While business and political leaders within San Francisco continue to express optimism that the technology industry will keep growing and filling all the new office space we can build — there’s even talk in the business community about overturning Prop. M, the 1985 measure that placed limits on new office construction — the rest of the world seems more concerned that the latest tech bubble could pop.
That would hit San Francisco — where 13 percent of private sector jobs are in the tech/information sector, giving just this city more job growth since 2007 than all but three entire US states — harder than other single city in the world. San Francisco Controller’s Office has repeatedly warned how vulnerable we are to significant drop in tech valuation, even though it has also predicted that this time is different and things seem fine for the foreseeable future.
But with indicators such as Twitter’s rapidly tanking stock, the irrational exhuberance of Google and Facebook paying billions for companies with big ideas but no real business model, and total venture capital investments surpassing levels from the last dot.com crash, San Francisco could be in big trouble.
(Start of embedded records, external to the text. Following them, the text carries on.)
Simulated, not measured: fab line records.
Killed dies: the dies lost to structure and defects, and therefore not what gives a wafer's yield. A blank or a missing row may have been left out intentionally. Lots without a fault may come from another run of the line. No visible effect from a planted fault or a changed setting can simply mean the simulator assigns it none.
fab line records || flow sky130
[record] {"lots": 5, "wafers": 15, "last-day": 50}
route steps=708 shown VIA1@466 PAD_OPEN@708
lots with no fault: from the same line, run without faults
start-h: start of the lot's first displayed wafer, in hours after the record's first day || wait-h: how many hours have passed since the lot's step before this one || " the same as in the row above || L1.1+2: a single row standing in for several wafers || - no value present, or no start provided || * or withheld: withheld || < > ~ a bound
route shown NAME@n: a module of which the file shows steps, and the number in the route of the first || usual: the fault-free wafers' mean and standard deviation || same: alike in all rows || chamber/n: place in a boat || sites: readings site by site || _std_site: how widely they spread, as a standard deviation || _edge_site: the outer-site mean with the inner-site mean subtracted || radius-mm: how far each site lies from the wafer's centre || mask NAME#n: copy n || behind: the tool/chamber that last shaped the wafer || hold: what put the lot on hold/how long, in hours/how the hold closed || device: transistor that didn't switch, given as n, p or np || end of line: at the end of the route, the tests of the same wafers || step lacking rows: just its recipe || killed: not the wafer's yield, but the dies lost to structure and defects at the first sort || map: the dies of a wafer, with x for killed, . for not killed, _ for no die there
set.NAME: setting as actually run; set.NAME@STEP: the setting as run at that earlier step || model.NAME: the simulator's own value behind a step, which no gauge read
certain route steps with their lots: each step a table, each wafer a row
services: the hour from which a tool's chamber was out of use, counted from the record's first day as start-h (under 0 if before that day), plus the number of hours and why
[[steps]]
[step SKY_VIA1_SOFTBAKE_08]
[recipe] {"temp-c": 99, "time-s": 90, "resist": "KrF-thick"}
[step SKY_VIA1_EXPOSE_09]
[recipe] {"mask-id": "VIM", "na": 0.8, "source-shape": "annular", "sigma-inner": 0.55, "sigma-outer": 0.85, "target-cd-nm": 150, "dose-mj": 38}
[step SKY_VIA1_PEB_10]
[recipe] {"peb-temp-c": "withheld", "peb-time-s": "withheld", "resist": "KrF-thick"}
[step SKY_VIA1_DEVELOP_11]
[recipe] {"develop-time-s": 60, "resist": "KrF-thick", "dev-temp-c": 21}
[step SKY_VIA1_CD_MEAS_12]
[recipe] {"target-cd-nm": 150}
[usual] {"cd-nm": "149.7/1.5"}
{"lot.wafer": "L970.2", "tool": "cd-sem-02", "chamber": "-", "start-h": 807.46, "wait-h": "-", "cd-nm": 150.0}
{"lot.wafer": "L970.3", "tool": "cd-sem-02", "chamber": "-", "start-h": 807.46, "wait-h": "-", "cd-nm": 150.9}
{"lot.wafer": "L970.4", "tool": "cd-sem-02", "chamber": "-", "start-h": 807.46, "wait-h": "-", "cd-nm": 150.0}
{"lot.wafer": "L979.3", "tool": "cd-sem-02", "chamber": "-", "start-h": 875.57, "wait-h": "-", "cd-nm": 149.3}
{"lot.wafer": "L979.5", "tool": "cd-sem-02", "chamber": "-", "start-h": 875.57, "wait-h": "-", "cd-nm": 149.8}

The May 2 issue of the San Francisco Business Times opens with an article about Ken Rosen, the chairman of UC Berkelely’s Fisher Center and someone who predicted the last dot.com crash when most other analysts throught the party would never end, predicting that half of the tech companies out there will fail in the next two-three years (and that was before Twitter stock fell by 18 percent just today).
“When you’re leasing to these companies, you have to remember half of them are going to go out of business,” Rosen told a gathering of real estate professionals on April 28, according to the Business Times.
Meanwhile, while tech-loving San Franciscans continue to party like it’s 1999, San Francisco city government is still facing big budget deficits because tax-cutting city officials have failed to capture our share of the wealth. And if much of that wealth evaporates, like it did last time, both the overall economic and city finances could take a deep and painful hit.
But hey, at least maybe rents would come down.